But the gender rules for aging in the movies are far from fair. While the powerful men that rule Hollywood and make the casting decisions may overlook their own age and state of deterioration when casting male leads in romantic roles, they don’t grant such passes and bestow such kindnesses upon aging actresses. As actresses approach 40 (even marvels of youth and beauty like Julia Roberts and Gwyneth Paltrow), they tend to fade from the screen, while old men on screen still get to flash their worn charm. Audiences often go along, tolerating certain aging stars out of a primitive loyalty to the macho invulnerability we admired in our youth.
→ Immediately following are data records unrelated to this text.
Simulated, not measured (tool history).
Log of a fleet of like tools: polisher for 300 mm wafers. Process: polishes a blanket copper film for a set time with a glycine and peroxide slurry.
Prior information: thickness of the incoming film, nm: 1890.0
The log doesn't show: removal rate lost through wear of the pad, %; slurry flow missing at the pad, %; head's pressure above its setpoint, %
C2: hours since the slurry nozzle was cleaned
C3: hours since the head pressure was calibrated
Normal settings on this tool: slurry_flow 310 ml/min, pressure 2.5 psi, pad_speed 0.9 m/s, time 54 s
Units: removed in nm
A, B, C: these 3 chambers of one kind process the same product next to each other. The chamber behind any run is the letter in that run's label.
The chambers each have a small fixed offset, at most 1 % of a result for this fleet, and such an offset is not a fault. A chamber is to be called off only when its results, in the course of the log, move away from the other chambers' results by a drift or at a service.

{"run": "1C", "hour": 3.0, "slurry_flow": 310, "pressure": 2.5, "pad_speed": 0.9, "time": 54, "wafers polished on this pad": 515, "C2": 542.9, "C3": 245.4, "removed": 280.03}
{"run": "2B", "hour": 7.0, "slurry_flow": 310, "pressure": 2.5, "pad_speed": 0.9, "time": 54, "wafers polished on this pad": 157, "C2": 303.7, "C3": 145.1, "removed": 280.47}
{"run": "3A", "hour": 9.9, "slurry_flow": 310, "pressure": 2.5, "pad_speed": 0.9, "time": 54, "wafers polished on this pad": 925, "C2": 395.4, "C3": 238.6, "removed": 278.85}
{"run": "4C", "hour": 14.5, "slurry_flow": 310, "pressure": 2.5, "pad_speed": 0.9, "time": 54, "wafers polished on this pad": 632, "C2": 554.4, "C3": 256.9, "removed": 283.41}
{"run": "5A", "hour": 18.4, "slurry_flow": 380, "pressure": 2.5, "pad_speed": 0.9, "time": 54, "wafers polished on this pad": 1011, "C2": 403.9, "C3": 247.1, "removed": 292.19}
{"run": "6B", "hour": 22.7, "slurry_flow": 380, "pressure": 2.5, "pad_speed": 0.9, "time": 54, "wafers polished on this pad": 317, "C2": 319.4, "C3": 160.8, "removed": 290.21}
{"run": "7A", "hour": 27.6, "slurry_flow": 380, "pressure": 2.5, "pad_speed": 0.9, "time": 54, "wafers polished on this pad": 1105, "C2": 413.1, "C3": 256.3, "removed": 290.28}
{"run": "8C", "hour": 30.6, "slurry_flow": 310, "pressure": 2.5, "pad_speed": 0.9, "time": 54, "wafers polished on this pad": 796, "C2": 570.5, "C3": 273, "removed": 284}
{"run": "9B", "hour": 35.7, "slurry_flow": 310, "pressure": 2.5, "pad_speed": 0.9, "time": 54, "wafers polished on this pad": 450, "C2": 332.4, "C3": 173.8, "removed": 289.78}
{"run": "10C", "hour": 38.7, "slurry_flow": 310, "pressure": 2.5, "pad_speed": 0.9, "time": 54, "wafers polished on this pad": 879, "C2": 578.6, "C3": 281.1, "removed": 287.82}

Until recently, Robert Redford and Clint Eastwood were still doing romantic leads, even though they were far older than Julie Christie, who retains her romantic beauty far better than any of those guys. But in Away from Her, Christie was reduced to playing an old lady deteriorating from Alzheimer’s and living in a nursing home—the kind of role inconceivable for any of the elderly-stud stars.

There are some old guys of the silver screen who still have the chops, but they’ve learned how to relax into age, rather than fight it tooth and nail. This year, Harrison Ford, at 65 (the age of Sylvester Stallone and Arnold Schwarzenegger) is breaking box-office records as the fourth reincarnation of Indiana Jones. He’s our longest-surviving adventure hero, the man who’s sold the most movie tickets in history, as the star of George Lucas’s Star Wars trilogy, and Stephen Spielberg’s Indiana Jones trilogy, and the likes of Blade Runner, Witness, and Fugitive. Ford was first seen as an overaged adolescent in American Graffiti and the Star Wars films. But since Indiana Jones in 1981, he’s grown up and become emblazoned forever on the heart of every boy and every man who’s sought to do his duty and cop a few thrills.

Ford isn’t a big, majestic man like Charlton Heston and John Wayne, nor an especially handsome one like Gable, Errol Flynn, or Denzel Washington. He isn’t trapped inside his sagging muscles like Schwarzenegger. With his beat-up face and squinty eyes, he’s distinguished chiefly by his engaging grin and an inescapable vulnerability. Before he came to the movies, he was a carpenter, and that may be the secret of his appeal: he humbly puts things together and makes them work.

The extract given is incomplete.